As the presidential primary season gets underway and the hordes of news cameras and pundits turn to actual voting rather than polling, the quadrennial question emerges: How closely do the February states—Iowa, New Hampshire, South Carolina, and Nevada—reflect the demographics of the nation?
If they don’t, is there a particular time in the primary season when a big enough sample of states has weighed in to provide a realistic picture of where the nation stands on each party’s candidates?
One way to test this is to examine key demographic attributes as the primary season unfolds with respect to each state’s eligible voters. The two early headliners, Iowa and New Hampshire, are among the least representative, ranking fifth and second,respectively, on smallest racial minority electorate (Vermont ranks first) at 8 and 6 percent (See Figures 1 and 2). Each has substantial white non-college graduate (or “white working class”) voting blocs at 66 percent and 62 percent of their eligible voters, respectively (compared with 45 percent nationally); though New Hampshire has a greater share of white college graduates than Iowa. Both states have electorates which are older, with half around age 50, and both are considerably less urban than the nation as a whole (Figure 3).
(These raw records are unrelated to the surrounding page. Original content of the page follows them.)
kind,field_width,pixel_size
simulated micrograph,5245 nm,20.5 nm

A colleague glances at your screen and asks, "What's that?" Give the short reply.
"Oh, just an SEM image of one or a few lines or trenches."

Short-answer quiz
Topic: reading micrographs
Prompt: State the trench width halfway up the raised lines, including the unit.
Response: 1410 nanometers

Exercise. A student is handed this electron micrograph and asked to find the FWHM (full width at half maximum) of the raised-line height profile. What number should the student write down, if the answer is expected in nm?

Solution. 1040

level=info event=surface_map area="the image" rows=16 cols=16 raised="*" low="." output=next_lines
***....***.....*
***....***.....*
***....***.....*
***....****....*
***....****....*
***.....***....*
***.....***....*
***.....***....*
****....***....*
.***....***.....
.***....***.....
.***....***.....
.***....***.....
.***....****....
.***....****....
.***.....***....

It would be difficult to find two more unrepresentative states on these attributes, although Vermont, Maine, West Virginia, North Dakota, and Montana would certainly be in that mix. In the future, Iowa and New Hampshire will become even less racially representative than the nation. The “States of Change” report I co-wrote with Ruy Teixeira and Robert Griffin projects the minority shares of their respective electorates to rise to just 17 percent and 9 percent in 2040, while the minority share of the nation’s electorate (now at 31 percent) will rise to 44 percent.
Both parties have attempted to compensate by adding the more racially diverse states of South Carolina and Nevada to the early state marquee. South Carolina’s electorate has an overrepresentation of blacks (27 percent), and Nevada’s is overrepresented by Hispanics (18 percent) as well as Asian and other non-black minorities (15 percent). Nevada is the epitome of a state that witnessed an explosion of diversity in recent decades. In 2000 its electorate was 76 percent white, compared with 58 percent now. Nevada’s white working class eligible voter population is similar to the nation as a whole but its white college graduate voting bloc is, at 16 percent, one of the smallest in the nation. Both South Carolina and Nevada are more urban than Iowa or New Hampshire—the former, home of metropolitan Greenville, Columbia, Charleston, and the suburbs of Charlotte, N.C.; the latter heavily dominated by metropolitan Las Vegas.
So, do the four February primary states, combined, reflect something like the national electorate? Well, no. As a group they are still whiter, older, and less urban than the nation with a higher share than the nation of white working class eligible voters, and they represent just 4 percent of the national electorate. (See Table)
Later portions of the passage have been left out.